Blackmagic Fusion Simple Expressions-Cookbook + Tutorial

Sin(us) Cos(inus)

Sin, Cos movement

The sin() and cos() functions are some of the most used Expressions to create movements. Most likely, you are already familiar with what they do, but in a nutshell, they get a seed value and output a number between -1 and +1. Most often the seed value will be time. As we have learned before, time will simply tell us the current frame number.

Let’s look at the most basic example:

Sin() function
Sin() Expression
Point(0.5, sin(time*0.1))

Now the Ellipse will move upwards and downwards between -1 and 1. I have multiplied the time by 0.1 so it’s slower. You can also pair this with a custom control to make this more interactive.

But this is problematic because the sphere is gone for much of the animation, because the bottom edge of the coordinate system is 0 and it travels to -1. Let’s change the Expression to this:

Point(0.5, sin(time*0.1)*0.5+0.5)

Perfect, now it stays within the limits because then the distance is halved and brought up. Just using this and a Trails tool can already get you some cool graphics.

Sin expression and trails tool

cos() will do exactly the same except it starts at a different point. You can see the difference by simply replacing sin with cos in the expression.

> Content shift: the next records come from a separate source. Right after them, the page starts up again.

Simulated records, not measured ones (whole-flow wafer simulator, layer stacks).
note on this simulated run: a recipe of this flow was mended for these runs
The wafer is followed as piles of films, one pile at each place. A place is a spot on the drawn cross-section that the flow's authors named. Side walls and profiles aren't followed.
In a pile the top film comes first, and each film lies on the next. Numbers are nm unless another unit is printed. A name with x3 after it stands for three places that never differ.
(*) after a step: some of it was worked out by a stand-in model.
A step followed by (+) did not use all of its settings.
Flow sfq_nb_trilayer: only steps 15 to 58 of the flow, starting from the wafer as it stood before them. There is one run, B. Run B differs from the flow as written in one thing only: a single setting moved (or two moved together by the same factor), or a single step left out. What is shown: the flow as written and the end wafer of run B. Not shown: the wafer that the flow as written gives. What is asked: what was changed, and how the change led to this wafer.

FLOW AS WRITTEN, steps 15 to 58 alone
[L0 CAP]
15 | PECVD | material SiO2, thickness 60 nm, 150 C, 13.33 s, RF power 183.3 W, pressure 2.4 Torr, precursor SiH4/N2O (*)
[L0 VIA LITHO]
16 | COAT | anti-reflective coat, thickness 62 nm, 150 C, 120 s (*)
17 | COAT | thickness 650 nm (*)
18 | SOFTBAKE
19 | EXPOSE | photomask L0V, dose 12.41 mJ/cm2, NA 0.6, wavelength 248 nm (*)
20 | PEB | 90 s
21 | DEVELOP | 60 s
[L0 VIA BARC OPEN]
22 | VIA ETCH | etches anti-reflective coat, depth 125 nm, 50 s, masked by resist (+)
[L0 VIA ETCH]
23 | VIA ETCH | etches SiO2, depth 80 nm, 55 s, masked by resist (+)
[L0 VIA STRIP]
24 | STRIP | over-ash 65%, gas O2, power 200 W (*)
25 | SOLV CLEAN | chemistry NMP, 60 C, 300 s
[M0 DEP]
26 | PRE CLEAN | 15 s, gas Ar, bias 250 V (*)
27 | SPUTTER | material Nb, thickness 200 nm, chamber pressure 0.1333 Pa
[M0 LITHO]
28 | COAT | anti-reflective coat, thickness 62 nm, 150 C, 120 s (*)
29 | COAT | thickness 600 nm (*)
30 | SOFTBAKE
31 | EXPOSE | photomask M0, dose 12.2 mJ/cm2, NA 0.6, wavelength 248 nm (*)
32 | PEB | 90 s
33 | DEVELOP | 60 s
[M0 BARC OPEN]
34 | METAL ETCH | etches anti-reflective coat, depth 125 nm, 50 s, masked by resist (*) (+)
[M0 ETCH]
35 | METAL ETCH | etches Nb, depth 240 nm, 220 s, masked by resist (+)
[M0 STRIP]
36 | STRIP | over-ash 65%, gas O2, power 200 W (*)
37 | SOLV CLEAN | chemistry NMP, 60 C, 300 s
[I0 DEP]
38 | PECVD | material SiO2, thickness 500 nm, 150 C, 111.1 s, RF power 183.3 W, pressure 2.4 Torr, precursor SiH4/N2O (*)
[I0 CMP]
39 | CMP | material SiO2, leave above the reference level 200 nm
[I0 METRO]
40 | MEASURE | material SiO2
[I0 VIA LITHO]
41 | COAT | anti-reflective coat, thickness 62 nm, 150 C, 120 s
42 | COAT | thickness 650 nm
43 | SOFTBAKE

Circular movement using sin() and cos()

But as we all know, a straight line is boring, circular movement is where it’s at! Luckily for us, sin() on the Y-Axis and cos() and the X-Axis will create a circle.

The expression will look like this:

Point(cos(time*0.1)*0.5+0.5, sin(time*0.1)*0.5+0.5)

As you can see, it’s really just the same on the X-Axis except I switched sin for cos.

circular movement using sin and cos
I have used the Trails tool again to show the movement

But now you might say, “This is an egg, not a circle”. And you are correct, due to Fusion’s relative coordinate system the aspect of the circle will be determined by your resolution. The simple fix is to change the resolution on the ellipse to a square aspect. To this on the Image Tab of the Ellipse tool.

You can also use the Transform tool after the Ellipse to scale it down or reduce the 0.5 multiplier in the Expression to something smaller, so it doesn’t touch the edges.

circular movement using sin and cos

Increase the speed of the sin and cos, add a Timespeed tool to slow it down and you’ve got yourself a great loading or buffering animation:

circular movement using sin and cos and creating buffering animation
sin() in a Custom tool

Of course, what’s possible in an Expression can be used in a Custom tool, too. It’s also cool to visualize sin().

Just adding the simple Expression:

c1*sin(x*n1*time)

into the color channels of the custom tool will give us these trippy lines that get smaller and smaller:

sin() in a custom tool

n1 is the first number control on the custom tool and can be used to change the frequency/speed.

If we don’t want them to get smaller over time we can add the seed instead of multiplying:

c1*sin(x*n1+time*n2)

n1 changes frequency, n2 the speed. You probably need very high numbers to see differences. Now we get something like this:

sin() in a custom tool

And if we feed this into the second input of a Displace tool, we can get actual sinus waves, or simply displace our image in a sinus pattern:

sin() in a custom tool

Now, this was quite a long blog post and if you’ve read everything, amazing! You will know more about Expressions than most people. Some parts of this post are a little crunched and shorter in explanation as I usually like, but this post was in my drafts for several months now and needed to be published at some point.

Hopefully, this was useful to you and I will update this post if I find the time and more Expressions to cover.